Music Hall MMF 2.1

I have no will power. Barely two weeks after deciding that I’d like to pick up a turntable, I now own a Music Hall MMF 2.1. I’m justifying the expense by reminding myself that, in two weeks, I won’t be spending several days in New York with Brian, Girish, and Acquarello, I won’t be attending the Rendezvous with French Cinema series, and I won’t be eating fabulous meals or seeing live music or visiting museums or doing any of the other expensive things I had intended to do before a family obligation forced a change of plans.

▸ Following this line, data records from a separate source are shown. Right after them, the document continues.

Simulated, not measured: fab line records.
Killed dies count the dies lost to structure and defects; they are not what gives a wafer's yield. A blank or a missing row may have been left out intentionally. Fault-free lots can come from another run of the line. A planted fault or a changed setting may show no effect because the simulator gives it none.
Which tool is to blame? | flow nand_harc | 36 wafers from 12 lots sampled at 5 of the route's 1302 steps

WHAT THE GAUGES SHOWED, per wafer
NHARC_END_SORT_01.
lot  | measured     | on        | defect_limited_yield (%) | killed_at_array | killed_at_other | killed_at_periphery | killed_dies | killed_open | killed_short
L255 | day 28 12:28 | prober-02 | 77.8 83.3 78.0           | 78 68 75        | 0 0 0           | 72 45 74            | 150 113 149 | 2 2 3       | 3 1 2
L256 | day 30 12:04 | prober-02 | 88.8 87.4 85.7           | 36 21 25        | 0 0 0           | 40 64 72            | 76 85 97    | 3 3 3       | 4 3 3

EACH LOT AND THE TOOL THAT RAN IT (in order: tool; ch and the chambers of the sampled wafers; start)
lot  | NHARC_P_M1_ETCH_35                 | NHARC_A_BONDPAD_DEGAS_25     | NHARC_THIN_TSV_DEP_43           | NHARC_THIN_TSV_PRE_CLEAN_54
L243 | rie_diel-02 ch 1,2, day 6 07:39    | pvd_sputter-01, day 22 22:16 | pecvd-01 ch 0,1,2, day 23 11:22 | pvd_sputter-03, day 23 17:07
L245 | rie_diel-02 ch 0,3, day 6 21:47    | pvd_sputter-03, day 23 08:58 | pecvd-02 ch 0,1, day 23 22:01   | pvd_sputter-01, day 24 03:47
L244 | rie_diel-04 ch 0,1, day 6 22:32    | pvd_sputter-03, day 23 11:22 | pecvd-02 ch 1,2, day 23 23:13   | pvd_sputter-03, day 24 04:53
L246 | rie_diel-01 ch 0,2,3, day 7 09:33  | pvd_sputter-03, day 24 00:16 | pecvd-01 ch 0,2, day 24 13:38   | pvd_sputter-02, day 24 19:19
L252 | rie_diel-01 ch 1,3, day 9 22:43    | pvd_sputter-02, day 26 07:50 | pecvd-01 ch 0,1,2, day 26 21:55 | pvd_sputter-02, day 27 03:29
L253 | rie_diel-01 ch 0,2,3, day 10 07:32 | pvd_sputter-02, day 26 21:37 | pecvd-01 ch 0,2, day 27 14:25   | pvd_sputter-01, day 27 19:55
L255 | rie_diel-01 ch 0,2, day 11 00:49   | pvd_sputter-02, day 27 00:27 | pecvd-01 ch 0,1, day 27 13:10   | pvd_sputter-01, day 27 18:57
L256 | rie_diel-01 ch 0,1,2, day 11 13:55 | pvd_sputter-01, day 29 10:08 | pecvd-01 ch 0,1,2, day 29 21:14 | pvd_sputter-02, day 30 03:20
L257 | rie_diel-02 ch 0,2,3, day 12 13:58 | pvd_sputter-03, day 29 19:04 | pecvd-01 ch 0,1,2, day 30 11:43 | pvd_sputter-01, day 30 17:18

Every review I could find described the MMF 2.1 as a great bang-for-the-buck table. (I ordered direct from J&R, who shipped it quickly and triple-boxed it for safe delivery.) After more than a decade of using nothing but solid-state electronics, I can’t quite express how much fun it was to spend nearly an hour assembling and calibrating a piece of audio equipment. The wood deck, manual belt drive, and delicate tonearm assembly gave me the sense that I was handling a musical instrument rather than the kind of sterile “players” (CD, DVD, mp3) I’ve been living with for so long.

(In case any audiophiles stumble upon this post: I’ve connected the MMF 2.1 directly to the phono input on my Denon AVR-3805 receiver, which is driving Paradigm Studio 40 speakers and a Klipsch subwoofer.)

Some thoughts on listening . . .

“Babylon Sisters” — The first LP I queued up was Steely Dan’s Gaucho. (I found a factory-sealed copy last weekend at a record show.) Because I had to make a 20-decibel volume adjustment each time I switched between the phono and CD inputs, it was difficult to make a direct A-B comparison, but I feel pretty confident saying that I prefer the sound of the LP over the CD. The LP is warmer and less fatiguing, with more depth in the middle frequencies and less of the tinny compression that mars even well-engineered CDs.

“All Along the Watchtower” — From Michael Hedges’s Live on the Double Planet. I have a longer Michael Hedges post in the works, but for now I’ll just say that I suspect my copy of this album was once the property of a radio station. Either that or the previous owner just really liked Hedges’s cover of Sheila E.’s “A Love Bizarre” (the record’s single, as I recall). That one track has obviously been played to death on this particular LP — the abuse can be seen and heard.

“Subdivisions” — I bought Rush’s Signals the week it was released. 1982. It’s one of the six or seven LPs I’ve held on to over the years, but last night was the first time I’d heard it since the late-80s. The nostalgia almost gave me a seizure. I swear I recognized every pop and hiss on that record.

“Thunder Road” — No, I don’t yet own a copy of Born to Run, but on Sunday I picked up The Brave and the Bold from Tortoise and Bonny ‘Prince’ Billy. I would love to make their cover of “Thunder Road” my new Song of the Moment but I can’t. In fact, the only way I can hear it is by going down to my basement, turning on my stereo, and queuing up Side 1. It feels so strange to surrender control of my listening experience like that.

And a bit of movie music trivia. Now that I have a working turntable, I’m feeling the itch to recreate one of my favorite film moments: the opening title sequence of Harold and Maude. As you might recall, the film begins with a medium-long shot of Harold (actually, we don’t yet know it’s Harold because we can’t see his face) as he walks across the room to his record player and puts on Cat Stevens’s “Don’t Be Shy.” But here’s the thing — because “Don’t Be Shy” was written specifically for the film, and because no official soundtrack containing the song was ever released, “Don’t Be Shy” didn’t actually appear on vinyl until thirteen years later, when Cat Stevens released Footsteps in the Dark, the second volume of his greatest hits. In other words, I need to get my hands on a copy of Footsteps in the Dark on vinyl.